Recently,
Cornell decided to open up its public domain material fee-free for users. This includes many texts important to the early history of photography, which are now available from within the
Internet Archive.
The move follows similar initiatives as far back as 2006 by the
V&A and the
Met. Rumour has it that the Getty Museum (not to be confused with Getty Images) is heading in the same direction. In January of 2008, at a conference hosted by the Max Planck Institute for the History of Science, Berlin, interested parties from many countries came together to address the increasingly difficult issues facing historians using copyrighted material. You can read the report of this meeting
here. We decided that the best thing to do, given differing national and institutional rules, would be to begin working on a set of recommendations for all parties concerned. You can read the Recommendations for Best Practice by clicking on the link in the page given above (it is a pdf and can't upload to this blog). It is essentially a code of conduct, but it is also a reasoned argument about why we need to set certain standards in each field for the conduct of researchers, of institutions that hold valuable material, and of publishing entities.

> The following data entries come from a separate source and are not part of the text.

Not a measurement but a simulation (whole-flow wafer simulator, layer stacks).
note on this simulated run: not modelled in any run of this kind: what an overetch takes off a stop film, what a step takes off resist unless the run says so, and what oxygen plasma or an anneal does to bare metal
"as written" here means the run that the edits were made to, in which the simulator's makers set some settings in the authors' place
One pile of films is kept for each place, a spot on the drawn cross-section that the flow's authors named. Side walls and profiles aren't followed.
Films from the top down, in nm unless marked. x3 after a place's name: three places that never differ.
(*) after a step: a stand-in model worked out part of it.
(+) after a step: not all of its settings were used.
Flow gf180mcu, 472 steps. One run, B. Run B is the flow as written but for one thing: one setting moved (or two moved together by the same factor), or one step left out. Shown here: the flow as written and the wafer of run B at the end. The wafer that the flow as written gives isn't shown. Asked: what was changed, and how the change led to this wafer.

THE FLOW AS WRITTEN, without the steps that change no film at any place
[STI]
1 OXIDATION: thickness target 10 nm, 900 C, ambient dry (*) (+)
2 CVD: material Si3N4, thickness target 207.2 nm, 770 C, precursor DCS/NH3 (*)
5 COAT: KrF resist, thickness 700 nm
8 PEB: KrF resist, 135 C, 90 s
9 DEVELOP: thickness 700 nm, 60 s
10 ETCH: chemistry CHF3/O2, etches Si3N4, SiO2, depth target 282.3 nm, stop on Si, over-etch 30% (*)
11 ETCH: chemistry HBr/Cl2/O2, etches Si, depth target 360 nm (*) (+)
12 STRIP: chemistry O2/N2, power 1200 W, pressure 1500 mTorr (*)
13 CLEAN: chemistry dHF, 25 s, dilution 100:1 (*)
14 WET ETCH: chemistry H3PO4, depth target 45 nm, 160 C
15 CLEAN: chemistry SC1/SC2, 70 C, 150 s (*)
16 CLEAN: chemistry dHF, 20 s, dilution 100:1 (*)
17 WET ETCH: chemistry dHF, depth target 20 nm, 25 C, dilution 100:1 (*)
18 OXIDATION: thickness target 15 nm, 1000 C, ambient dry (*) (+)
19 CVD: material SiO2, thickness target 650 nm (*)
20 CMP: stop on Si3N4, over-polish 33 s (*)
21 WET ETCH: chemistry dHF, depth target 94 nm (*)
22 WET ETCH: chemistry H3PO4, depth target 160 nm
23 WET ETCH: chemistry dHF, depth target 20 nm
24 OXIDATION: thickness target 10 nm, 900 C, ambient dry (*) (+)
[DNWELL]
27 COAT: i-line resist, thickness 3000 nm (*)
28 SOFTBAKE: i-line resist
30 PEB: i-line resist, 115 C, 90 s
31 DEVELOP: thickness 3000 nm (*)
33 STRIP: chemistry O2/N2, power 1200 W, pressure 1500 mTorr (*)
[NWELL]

I want to open this debate up to the community of photohistorians because obviously we depend on accessing and using images for our work, but more importantly because the copyright restrictions are determining the focus of research. It is always helpful to know where we can find texts, like those in Cornell's online library, images, like the V&A's, and manuscripts that can be seen and moreover published at a minimal cost to scholarly writers. If anyone else out there is also interested in or working on this subject, perhaps we can open up a more public dialogue, and use what scholars in other fields have already implemented.